Dr Sylvia Shaw will give a plenary talk, ‘Calm down Dear!’ Women’s linguistic participation in UK Political Institutions, at the ICAME conference taking place 27–30 July 2022.
The 43rd Annual Conference of the International Computer Archive for Modern and Medieval English will be hosted by Anglia Ruskin University, Cambridge, UK.
The theme of ICAME 43 is ‘Corpus Linguistics: a new normal?’: As we move into the third decade of the 21st century, what has changed, what has stayed the same, and is there a ‘new normal’ in corpus linguistics?
Dr Sylvia Shaw will give a plenary talk, ‘Calm down Dear!’ Women’s linguistic participation in UK Political Institutions.
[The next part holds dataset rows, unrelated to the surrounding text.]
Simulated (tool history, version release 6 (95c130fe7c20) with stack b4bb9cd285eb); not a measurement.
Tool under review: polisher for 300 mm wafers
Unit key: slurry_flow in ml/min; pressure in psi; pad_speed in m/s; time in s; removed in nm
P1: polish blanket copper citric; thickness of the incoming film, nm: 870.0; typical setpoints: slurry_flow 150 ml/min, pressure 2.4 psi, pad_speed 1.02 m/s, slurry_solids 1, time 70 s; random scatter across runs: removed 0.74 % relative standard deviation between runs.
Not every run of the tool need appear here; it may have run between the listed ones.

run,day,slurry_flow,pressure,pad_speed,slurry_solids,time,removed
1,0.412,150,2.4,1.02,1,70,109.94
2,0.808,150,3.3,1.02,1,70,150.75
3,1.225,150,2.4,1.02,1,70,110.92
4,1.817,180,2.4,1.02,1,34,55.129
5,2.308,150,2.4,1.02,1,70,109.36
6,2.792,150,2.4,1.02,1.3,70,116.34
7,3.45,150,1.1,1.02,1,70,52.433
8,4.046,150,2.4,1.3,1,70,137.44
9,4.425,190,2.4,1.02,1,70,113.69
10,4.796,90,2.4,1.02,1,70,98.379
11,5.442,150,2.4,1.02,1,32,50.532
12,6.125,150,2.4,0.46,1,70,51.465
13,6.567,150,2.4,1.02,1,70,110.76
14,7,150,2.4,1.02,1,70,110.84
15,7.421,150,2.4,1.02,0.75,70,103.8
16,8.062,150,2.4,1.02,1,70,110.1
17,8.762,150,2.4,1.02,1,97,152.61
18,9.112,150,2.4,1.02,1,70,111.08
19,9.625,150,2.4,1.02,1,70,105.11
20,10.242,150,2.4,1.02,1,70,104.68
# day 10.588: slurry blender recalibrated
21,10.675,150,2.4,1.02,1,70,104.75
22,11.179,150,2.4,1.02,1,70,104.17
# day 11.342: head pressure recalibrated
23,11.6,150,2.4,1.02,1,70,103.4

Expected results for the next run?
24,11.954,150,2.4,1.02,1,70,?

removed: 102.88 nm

The underrepresentation of women in politics is a persistent and seemingly intractable problem for British politics. In this paper I discuss some of the findings from my 2020 book, Women, Language and Politics in which I attempt to use theoretical and methodological sociolinguistic approaches to discover some of the obstacles and barriers that women in politics face.
Researchers of political institutions are greatly helped by the wealth of data available to them in the analysis of political discourse from video recordings and written records to in-situ observation and large searchable datasets.
Here I discuss some of the advantages of combining approaches to identify patterns of participation across different institutions. In doing so, I discuss analyses of parliamentary data from The Scottish Parliament; the Northern Ireland Assembly; the Welsh Assembly and the House of Commons.
I also consider some of the pitfalls with conducting gender and language research, including oversimplifying the notion of a ‘women’s’ or ‘men’s style of speech, and failing to recognise the ideological underpinnings of beliefs about gendered behaviour.